Hunter and Marchbank (above) were worthy winners though, Jones more than happy to have got in valuable test miles in the MG, honing set ups for both wet and dry stages such were the conditions on the rally.
At the finish Hunter praised the organisers – the rally newly overseen by PTMC co-driver Dylan Jenkins and veteran ANCRO Clerk of the Course Alan Stoneman – expressing surprise that the event had been dropped as a BTRDA round, and a conviction that it should be re-instated, and, with series observers present on the rally and many other competitors agreeing, it will be interesting to see what develops from the organisers' determination to run the event, and make it the success it proved.
With over forty miles of stages in a one day format that saw crews arrive early and be off home by tea-time, inclusion in the Millers Oils Welsh Clubman Forest series, Pine Lodge Maps MSA Welsh National Championship, ASWMC Loose Surface Championship and ANWCC Forest Championship the rally provided keen competition from the outset.
Stage one went to the Hunter Focus WRC, from Richard and Sara Ceen (below) in their similar car, the Jones MG sharing that second spot on identical time, over the eight and a half miles from Walters Arena down to the valley bottom.
The Hunter Ford retained the lead on stage two, near five miles of fast flowing stage further down the Neath Valley to finish near Abergarwed, free of the radar traps that once so influenced Wales Rally GB and a measure of the Police confidence in the good conduct of the rally.
With speed confined to the forests it was an MG that was in pursuit of the Focus WRC, Jones a mere three seconds in arrears, a situation he would reverse on stage three, as the rally took in the seven miles of the first Rhondda stage.
Michael O’Brien got his Focus into a stage second here, four seconds down on the MG, with Hunter plummeting down to sixth fastest, seventeen seconds adrift of the leader.
Stage four saw the rally back to the Walters Arena stage, the O’Brien glory dented – as was his Ford Focus, which lost its front bodywork after an off that cost around a minute – but Ford honour upheld by the Focus WRC of Hunter, fastest by five seconds to move into the same margin behind the leading MG.

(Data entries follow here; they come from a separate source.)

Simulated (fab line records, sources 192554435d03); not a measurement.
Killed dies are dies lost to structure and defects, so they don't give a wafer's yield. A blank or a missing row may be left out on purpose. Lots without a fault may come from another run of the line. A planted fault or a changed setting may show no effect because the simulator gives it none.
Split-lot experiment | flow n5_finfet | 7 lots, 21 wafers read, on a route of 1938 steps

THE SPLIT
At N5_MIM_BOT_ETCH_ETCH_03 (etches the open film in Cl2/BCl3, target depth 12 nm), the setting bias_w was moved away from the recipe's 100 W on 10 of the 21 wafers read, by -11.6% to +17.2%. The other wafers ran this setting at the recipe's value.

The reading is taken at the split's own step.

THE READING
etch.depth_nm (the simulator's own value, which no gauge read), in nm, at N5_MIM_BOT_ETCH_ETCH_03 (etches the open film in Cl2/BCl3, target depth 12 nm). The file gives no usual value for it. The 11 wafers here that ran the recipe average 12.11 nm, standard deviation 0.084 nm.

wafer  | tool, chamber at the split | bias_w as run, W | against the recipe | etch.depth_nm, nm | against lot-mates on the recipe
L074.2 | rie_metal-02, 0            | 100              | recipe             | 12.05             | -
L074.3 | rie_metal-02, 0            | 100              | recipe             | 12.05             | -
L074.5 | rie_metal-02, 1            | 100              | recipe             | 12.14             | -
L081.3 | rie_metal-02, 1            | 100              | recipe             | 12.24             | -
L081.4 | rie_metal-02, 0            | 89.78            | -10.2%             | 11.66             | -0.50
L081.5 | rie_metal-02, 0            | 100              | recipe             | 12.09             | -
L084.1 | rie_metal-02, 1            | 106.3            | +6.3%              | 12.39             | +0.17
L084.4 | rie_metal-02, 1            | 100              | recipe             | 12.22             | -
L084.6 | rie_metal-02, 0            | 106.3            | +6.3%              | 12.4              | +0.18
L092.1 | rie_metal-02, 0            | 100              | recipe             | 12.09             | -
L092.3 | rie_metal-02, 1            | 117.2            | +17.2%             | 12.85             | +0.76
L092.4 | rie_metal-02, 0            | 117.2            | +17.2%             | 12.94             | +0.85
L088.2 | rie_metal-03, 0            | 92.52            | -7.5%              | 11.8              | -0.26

Damian Cole was third, albeit rather distant in his Get Connected Hyundai WRC, though he was rewarded by second overall at the finish, as Jones elected to non-finish.
The fifth stage was another run through Rheola, the Jones MG again fastest, but by a mere two seconds from Hunter, his Focus literally on the hunt, the Cole Hyundai third on the stage and in third overall place.